While much of the world views the upcoming United Nations summit on climate change as a step towards reducing the global reliance on fossil fuels, Premier Danielle Smith is taking a much different approach.
Believe it or not, she sees her trip to the COP28 conference in Dubai as a marketing opportunity for Alberta’s “clean” fossil fuel industry.
There’s certainly an element of chutzpah to Smith’s approach — or maybe it’s just dangerously unhelpful, like showing up at a weight watchers convention with a box of doughnuts.
But Smith is such a cheerleader for Alberta’s oil and gas industry, she’ll happily walk into the lion’s den to make her pitch.
“It occurred to me that on these major opportunities for international profile, we’ve got to be there to tell our own story,” Smith told reporters Tuesday. “I’ll be looking to tell the Alberta story and also see if we can get some investment in Alberta.”

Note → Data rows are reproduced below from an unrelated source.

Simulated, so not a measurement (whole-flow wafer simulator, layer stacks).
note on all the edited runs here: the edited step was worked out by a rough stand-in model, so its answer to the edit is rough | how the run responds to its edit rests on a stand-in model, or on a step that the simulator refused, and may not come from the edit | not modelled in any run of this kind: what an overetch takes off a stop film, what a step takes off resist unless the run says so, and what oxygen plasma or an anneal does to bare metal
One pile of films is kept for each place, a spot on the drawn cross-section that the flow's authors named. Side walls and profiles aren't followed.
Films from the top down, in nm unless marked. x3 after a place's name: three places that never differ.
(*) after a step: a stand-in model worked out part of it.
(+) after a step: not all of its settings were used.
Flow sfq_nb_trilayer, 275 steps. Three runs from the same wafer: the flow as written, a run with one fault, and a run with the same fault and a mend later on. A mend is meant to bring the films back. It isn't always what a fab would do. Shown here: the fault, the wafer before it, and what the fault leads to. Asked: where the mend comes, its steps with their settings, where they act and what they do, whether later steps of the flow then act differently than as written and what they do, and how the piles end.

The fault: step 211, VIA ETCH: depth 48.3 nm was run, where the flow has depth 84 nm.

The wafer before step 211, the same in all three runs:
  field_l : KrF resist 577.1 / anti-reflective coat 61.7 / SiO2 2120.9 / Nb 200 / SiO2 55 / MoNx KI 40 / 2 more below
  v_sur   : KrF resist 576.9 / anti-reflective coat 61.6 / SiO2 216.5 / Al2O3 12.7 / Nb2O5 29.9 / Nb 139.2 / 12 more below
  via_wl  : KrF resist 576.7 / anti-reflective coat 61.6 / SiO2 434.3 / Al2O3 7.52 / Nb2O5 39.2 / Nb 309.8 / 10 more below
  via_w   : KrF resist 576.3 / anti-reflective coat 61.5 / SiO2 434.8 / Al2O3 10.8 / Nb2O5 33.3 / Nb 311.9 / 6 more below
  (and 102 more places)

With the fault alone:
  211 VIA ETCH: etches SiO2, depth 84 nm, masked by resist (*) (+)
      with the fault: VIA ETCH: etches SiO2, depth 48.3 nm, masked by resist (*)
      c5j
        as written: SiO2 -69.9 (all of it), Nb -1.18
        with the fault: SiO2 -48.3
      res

These days, Alberta’s “story” is focused on the provincial government’s rediscovered interest in carbon capture and storage, a process that allows industry to keep burning fossil fuels but reduce their emissions by pumping the carbon dioxide underground.
In fact, Smith held Tuesday’s news conference to announce a new carbon capture incentive program that she hopes will generate $35 billion worth of investments by 2035. She is hoping to drum up some of those investments during her COP28 trip to the Middle East.
She’d also love some investments in Alberta’s related push for a massive “blue” hydrogen industry where natural gas is turned into clean-burning hydrogen. The process generates massive amounts of carbon dioxide emissions and the only way to deal with them is by pumping them underground via CCS.
That is what’s driving Alberta’s foray into CCS: to make Alberta the premier global supplier of choice for hydrogen exports.
But CCS is not the game-changer its proponents say it is, even when they add a U to the acronym to include “utilization” as a sop to the limited idea of using carbon dioxide to make some products like plastics.
CCS cannot make a significant dent in reducing emissions on a global scale, according to a new report from the International Energy Agency.
“Carbon capture, utilization and storage is an essential technology for achieving net zero emissions in certain sectors and circumstances, but it is not a way to retain the status quo,” says the report. “If oil and natural gas consumption were to evolve as projected under today’s policy settings, this would require an inconceivable 32 billion tonnes of carbon captured for utilization or storage by 2050.”
But Smith is not about to listen to the IEA, an organization she dismissed as “no longer credible” after it released a report in October saying fossil fuel demand will likely peak this decade.
When Smith arrives in Dubai with her fossil-fuel-friendly message, she won’t be alone. There will be more than 100 Alberta delegates, including officials from a consortium of large oilsands producers called Pathways Alliance that wants to build a 400-kilometre pipeline to transport carbon dioxide from 20 oilsands plants to be sequestered in an underground facility near Cold Lake.
Governments around the world would dearly love to keep burning fossil fuels. Carbon capture and storage carries the promise they can keep on doing that. Those governments, including Alberta’s, took a stab at it more than a decade ago but the projects proved to be complex, expensive and a drain on taxpayers, and didn’t live up to the hype.
The Alberta government has spent $1.2 billion on two projects in the past decade that sequester only about one million tonnes a year. Not the great success hoped for when the CCS experiment was announced 15 years ago. But it is enough apparently for Alberta to call itself a “world leader” and enough to embolden Smith to show up at COP28 with a pro-oil-and-gas message.
Given how too many governments are still looking for a magic bullet, Alberta’s delegates aren’t walking into a lion’s den. Especially when you consider that COP28 is being hosted by Sultan Ahmed Al Jaber, who is CEO of the United Arab Emirates’ national oil company, ADNOC.
Al Jaber also happens to be the UAE’s climate envoy.
If that doesn’t scream “conflict of interest” loudly enough — and environmental groups have certainly been screaming about it — there’s more.
The BBC reported this week that leaked documents indicate Al Jaber planned to use his role as host of COP28 to broker oil and gas deals with other countries.
In that context it would seem Smith will be among friends.
Unless, of course, she crosses paths with Canada’s environment minister, Steven Guilbeault, a man she said a few days ago was a “maverick” who “doesn’t seem to care about the Constitution.”
Smith insists she wants to find common ground with Guilbeault at COP28, and indeed the federal government is onside with Alberta when it comes to promoting carbon capture and storage.
But then again, on Monday Smith began the process to invoke the province’s contentious sovereignty act as a tactic to try to trip up the federal government’s yet-to-be-finalized Clean Electricity Regulations.
Smith will likely find she has more friends at a COP conference in Dubai than she has in Ottawa.